WASHINGTON, May 19 (UPI) -- Foreign policy, and in particular relations with so-called rogue states like Iran and Syria, has taken center stage in the presidential election campaign this week -- with the row over President Bush's comments in Israel about appeasement. What other security-type stories are we going to see on the news agenda over the next seven days?
Monday, the Senate will take up its version of the war funding bill the House passed last week -- if lawmakers manage to get this to final passage before adjourning for the Memorial Day recess at the end of the week, it very likely will be the only appropriations bill passed by this Congress, CQ Weekly says. Democratic appropriators appear to have concluded that they'd rather deal with the next president.
Also Monday, the American Civil Liberties Union will be highlighting what it believes will be a damning report from the Department of Justice's inspector general on the FBI's role in so-called enhanced interrogation of war-on-terror detainees; and the U.S.-China Commission holds a hearing on China's cyber and space warfare capabilities and proliferation practices.
On Tuesday, Defense Secretary Robert Gates and Joint Chiefs Chairman Adm. Michael Mullen testify before the Senate Defense Appropriations Subcommittee on their funding request for next year; while Deputy Secretary of State John Negroponte testifies on Pakistan to the Senate Foreign Affairs Committee.
He should expect a grilling. The other witness is from the Government Accountability Office, which recently concluded in a damning report that the administration had no strategy for countering the terrorist threat on the Pakistan-Afghan border.
Also Tuesday, a slew of subcommittee hearings on the House side includes ones on export compliance and non-proliferation; Immigration and Customs Enforcement raids of workplaces; and detention policy and public diplomacy, poetically titled "City on the Hill or Prison on the Bay? The Mistakes of Guantanamo and the Decline of America's Image."
Wednesday, the Senate Homeland Security and Governmental Affairs Committee meets to vote on the nomination of Paul Schneider to be deputy secretary of homeland security. Expect the nomination to pass easily and Schneider to be confirmed before the weekend recess.
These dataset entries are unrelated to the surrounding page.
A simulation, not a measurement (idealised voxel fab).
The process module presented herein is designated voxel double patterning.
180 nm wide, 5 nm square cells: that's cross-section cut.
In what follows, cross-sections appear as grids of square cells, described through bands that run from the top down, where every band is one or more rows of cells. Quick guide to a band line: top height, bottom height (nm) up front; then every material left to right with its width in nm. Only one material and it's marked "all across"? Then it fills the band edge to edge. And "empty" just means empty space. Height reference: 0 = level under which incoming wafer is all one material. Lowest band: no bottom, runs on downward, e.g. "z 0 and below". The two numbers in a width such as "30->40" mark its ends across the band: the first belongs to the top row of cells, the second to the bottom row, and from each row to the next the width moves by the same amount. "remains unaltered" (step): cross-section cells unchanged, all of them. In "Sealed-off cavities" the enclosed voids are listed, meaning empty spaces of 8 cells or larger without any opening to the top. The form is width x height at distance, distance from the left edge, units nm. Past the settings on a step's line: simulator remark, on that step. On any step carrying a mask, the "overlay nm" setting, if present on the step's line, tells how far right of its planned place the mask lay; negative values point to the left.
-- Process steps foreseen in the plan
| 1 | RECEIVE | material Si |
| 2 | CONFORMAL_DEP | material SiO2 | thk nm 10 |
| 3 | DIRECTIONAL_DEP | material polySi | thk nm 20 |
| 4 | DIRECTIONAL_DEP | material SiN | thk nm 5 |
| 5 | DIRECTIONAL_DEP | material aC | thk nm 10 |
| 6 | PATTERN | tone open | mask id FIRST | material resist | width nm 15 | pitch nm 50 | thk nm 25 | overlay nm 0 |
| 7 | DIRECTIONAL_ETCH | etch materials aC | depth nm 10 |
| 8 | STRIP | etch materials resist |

More contention, if not more actual opposition, is expected at the Senate Armed Services Committee Wednesday on Gen. David Petraeus' nomination for commander of the U.S. Central Command and the promotion of his deputy, Gen. Raymond Odierno, to head coalition forces in Iraq.
Also Wednesday, DHS Deputy Undersecretary for Management Elaine Duke will testify before the House Homeland Security Committee on diversity at the department.
On Thursday, Sen. Daniel Akaka's Senate Homeland Security and Governmental Affairs Subcommittee looks at progress in improving the security clearance process, one of the top priorities of Director of National Intelligence Michael McConnell.